Monday, Oct. 27, 1952

McCarran Curtain

Although its aim is to exclude Communist spies and propagandists, the McCarran Act,* declares a group of eminent U.S. scientists in the current Bulletin of the Atomic Scientists, is isolating U.S. science from vital European ideas and knowledge. It is also, they claim, antagonizing Europe's intellectuals and giving propaganda ammunition to Europe's Communists.

Dr. Edward A. Shils, professor of social sciences at the University of Chicago and consultant to the Air Force's ultra-secret Rand Corporation, leads off with a long and bitter analysis of the McCarran situation: "A very large number of distinguished European scientists, almost all of them anti-Communist and deeply devoted to the freedom in which scientific truth is sought and discovered, have been frustrated in their efforts to come to the United States to share their knowledge with their American colleagues. [Sometimes] their applications for visas have been .. . finally granted, but only after delays so long that the scientific meetings to which they were invited had taken place, or the teaching appointments for which they had been engaged had lapsed through their failure to arrive in time to fulfill them."

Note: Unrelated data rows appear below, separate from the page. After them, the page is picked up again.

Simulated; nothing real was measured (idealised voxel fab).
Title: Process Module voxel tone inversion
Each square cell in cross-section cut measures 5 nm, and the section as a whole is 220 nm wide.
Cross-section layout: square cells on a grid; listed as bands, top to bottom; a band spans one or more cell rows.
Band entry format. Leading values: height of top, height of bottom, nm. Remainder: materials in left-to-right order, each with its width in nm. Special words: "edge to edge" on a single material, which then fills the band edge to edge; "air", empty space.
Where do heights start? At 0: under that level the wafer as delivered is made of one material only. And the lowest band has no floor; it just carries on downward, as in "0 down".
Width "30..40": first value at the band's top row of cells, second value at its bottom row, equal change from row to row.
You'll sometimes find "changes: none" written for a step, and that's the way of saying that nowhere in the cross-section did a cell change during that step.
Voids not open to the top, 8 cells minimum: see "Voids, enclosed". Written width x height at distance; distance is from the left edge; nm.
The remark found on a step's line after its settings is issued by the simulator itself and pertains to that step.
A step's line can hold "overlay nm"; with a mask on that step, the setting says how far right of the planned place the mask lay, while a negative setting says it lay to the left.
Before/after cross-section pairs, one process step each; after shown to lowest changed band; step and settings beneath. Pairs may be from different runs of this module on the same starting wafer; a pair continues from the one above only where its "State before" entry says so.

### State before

Much of the Bulletin is filled with case histories. The topnotch European scientists involved cannot tell why they were excluded from the U.S.; they were not told why. Some suspect it was because they belonged to large professional societies that have some Communist members. Others think that their birth in a country now dominated by Russia was the sole reason. A typical case is that of Professor Michael Polanyi, Hungarian-born chemist and philosopher long resident in Britain. He was kept from teaching at the University of Chicago, although he had been for 20 years one of the most active anti-Communists in Europe.

Says Nobel Prizewinner Harold C. Urey: "The difficulties in securing visas for foreign scientists .... threaten to make all satisfactory contact between American and European scientists impossible in the near future." Says Nobelman Arthur H. Compton, Chancellor of Washington University: "One of the greatest assets of the United States in the century past has been the freedom of our scientists -. . . to invite others to bring their ideas personally to us ... In a period when our welfare and safety depend on maintaining . . . leadership, it is of double importance that this freedom in the exchange of ideas be maintained."

Safe No. Foreign scientists, all friendly to the U.S., add their protests, and say that the McCarran Act has already damaged U.S. prestige. Says Physicist M. Louis Leprince Ringuet of France: "I have even had occasion to see the expression 'Iron Curtain of the West' applied quite widely to the U.S." Says Professor M. L. Oliphant of Australia, who was refused a visa although he was a key man in the U.S. atom bomb project: "At times I feel very bitter about the situation, since I believe that, in the fields of radar and atomic energy, I have been of some help to the U.S."

One reason why such things happen, says the Bulletin, is that the McCarran Act makes consular officers the judges of scientific visitors. The consuls realize their inability to estimate a scientist's politics, but they also realize that a no is safer than a yes. If they let the wrong man in, he may be publicly denounced for some fleeting contact with Communism 20 or 30 years ago. Then the consul's career might be in danger. Thus, it is prudent to delay or refuse the visa.

Growing Isolation. The worst effect, the Bulletin believes, is the growing isolation of U.S. science, which has never been self-sufficient. It is now almost impossible to hold international scientific conferences in the U.S., and nearly as difficult to hire foreign scientists to teach at U.S. universities. Even those who would probably get visas hate to take the risk of getting a consular runaround.

The Bulletin is not clear about just what should be done. Its authors (who are not lawyers) hope fervently that some way can be found to exclude Communist troublemakers without also excluding the European brains and knowledge on which the triumphs of U.S. technology have been built.

* The Immigration and Nationality Act of 1952 and its predecessor, the Internal Security Act of 1950, both sponsored by Nevada's Senator Pat McCarran.